Rick Santorum surged more than 20 points in Iowa between Christmas and January 3 and Newt Gingrich came from 9 points down to 12 points up in less than a week in South Carolina.
South Carolina always had the potential to restart the Republican nomination contest and it did. Newt Gingrich going away win of 12 points ended Romney’s inevitability and shifted the momentum going into the February 21 Florida primary.
Mitt Romney had a 20-point head start in Florida on Monday, January 17, but the momentum is with Gingrich, and Romney is now 9 points down (Jan. 23).
Florida, with 2 million Republican voters, has a track record of supporting more moderate candidates than South Carolina. In the 2008 Republican primary, Florida gave McCain a 36 percent win, followed by moderates Romney (31%) and Rudolph Giuliani (15%). The conservative Huckabee came in fourth with 13 percent of the vote.
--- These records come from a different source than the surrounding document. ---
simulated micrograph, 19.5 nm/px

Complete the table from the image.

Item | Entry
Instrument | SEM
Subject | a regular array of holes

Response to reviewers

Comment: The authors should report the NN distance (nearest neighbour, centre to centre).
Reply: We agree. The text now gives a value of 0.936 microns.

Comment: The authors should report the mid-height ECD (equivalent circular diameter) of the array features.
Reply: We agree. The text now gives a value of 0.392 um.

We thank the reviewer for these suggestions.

Gingrich had a great week before South Carolina’s Saturday primary with two solid debate performances. His aggressive, but effective, attacks both shifted already engaged South Carolina voters and added more than 100,000 new voters. They came to believe that he was the person best able to beat President Obama, a position Romney held through the first two contests. And, Romney had a terrible week with the recount results in Iowa and his poor defense of this personal taxes and Bain Capital’s track record. Gingrich also became the primary conservative candidate as Rick Perry dropped out and joined Sarah Palin in endorsing him.
But, the real problem for Romney, which this primary exposed, is that he has yet to connect with the bulk of Republican voters, leaving him highly vulnerable to a surge as demonstrated by Rick Santorum at the end in Iowa and Gingrich in South Carolina.